The Illusion of Control
Have you ever had a day when everything seemed to go wrong at once? The phone would not stop ringing, messages kept piling up, and demands came from every direction. There was no space to breathe and no moment of quiet. Pressure mounted as responsibilities stacked higher, until life itself felt overwhelming.
Scripture describes a moment when God sent a swarm upon Egypt. Through Moses, the Lord warned that if Pharaoh refused to release His people, swarms would fill their houses and cover the land. The word used does not point to a single insect, but to a mixture moving together in overwhelming numbers.
To Egypt, this struck at the heart of what they trusted.
They believed the universe was held together by divine order. Every sunrise and every season were thought to move in perfect rhythm because their gods maintained balance. One of their strongest symbols of that order was the scarab beetle, which they connected with renewal and the rising of the sun each morning. It represented stability, predictability, and life continuing as it always had.
Then the Lord sent the swarm.
What they associated with order became an instrument of chaos. Homes were overwhelmed. Daily life was disrupted. The systems they trusted could not restore peace. God was revealing that true control did not rest in rhythms, symbols, or human systems, but in Him alone.
We are not so different.
We build our lives around routines, schedules, and careful planning. When everything runs smoothly, we feel secure. Yet order often gives us the illusion of control. When chaos interrupts our plans through illness, loss, broken relationships, or exhaustion, we are unsettled not merely by inconvenience, but by the reminder that we are not in charge.
Order is not the same as security.
Control is not the same as peace.
Stability is not the same as trust.
Peace with God in seasons of chaos is not found by fixing every problem. It is cultivated through surrender.

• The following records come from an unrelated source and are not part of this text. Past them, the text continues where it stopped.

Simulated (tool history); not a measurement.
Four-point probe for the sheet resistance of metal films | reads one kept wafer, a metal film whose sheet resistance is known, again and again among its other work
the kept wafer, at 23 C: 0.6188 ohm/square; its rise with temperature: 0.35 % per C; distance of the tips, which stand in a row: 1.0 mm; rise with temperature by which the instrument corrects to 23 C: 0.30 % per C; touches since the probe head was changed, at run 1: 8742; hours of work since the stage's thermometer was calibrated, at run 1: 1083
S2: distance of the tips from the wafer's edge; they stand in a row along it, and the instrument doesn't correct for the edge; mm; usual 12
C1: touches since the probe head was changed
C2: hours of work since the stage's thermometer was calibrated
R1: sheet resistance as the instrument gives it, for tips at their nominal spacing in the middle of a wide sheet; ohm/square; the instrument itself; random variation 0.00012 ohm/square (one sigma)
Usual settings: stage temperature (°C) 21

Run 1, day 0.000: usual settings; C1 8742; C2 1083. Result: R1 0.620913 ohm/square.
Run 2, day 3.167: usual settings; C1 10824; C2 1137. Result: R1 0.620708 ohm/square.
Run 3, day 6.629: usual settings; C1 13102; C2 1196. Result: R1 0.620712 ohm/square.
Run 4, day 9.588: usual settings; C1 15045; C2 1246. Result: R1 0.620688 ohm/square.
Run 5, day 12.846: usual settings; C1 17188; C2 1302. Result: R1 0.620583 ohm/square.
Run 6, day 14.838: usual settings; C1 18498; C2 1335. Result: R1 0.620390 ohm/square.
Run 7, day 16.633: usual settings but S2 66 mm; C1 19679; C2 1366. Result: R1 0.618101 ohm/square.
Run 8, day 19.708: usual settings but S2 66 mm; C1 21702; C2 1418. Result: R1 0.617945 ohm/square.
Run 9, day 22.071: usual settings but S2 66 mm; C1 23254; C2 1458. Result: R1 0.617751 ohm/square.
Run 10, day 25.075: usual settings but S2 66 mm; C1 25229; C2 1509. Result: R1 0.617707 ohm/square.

Begin by bringing the full weight of your chaos honestly before the Lord in prayer, trusting Him with what feels overwhelming. Then release what you cannot control into His hands, acknowledging that outcomes and timing belong to Him. Finally, anchor your heart in the truth of Scripture, allowing God’s promises to steady your mind when circumstances feel unstable.
The chaos may not immediately disappear, yet peace begins to grow when prayer replaces panic, surrender replaces striving, and trust replaces fear.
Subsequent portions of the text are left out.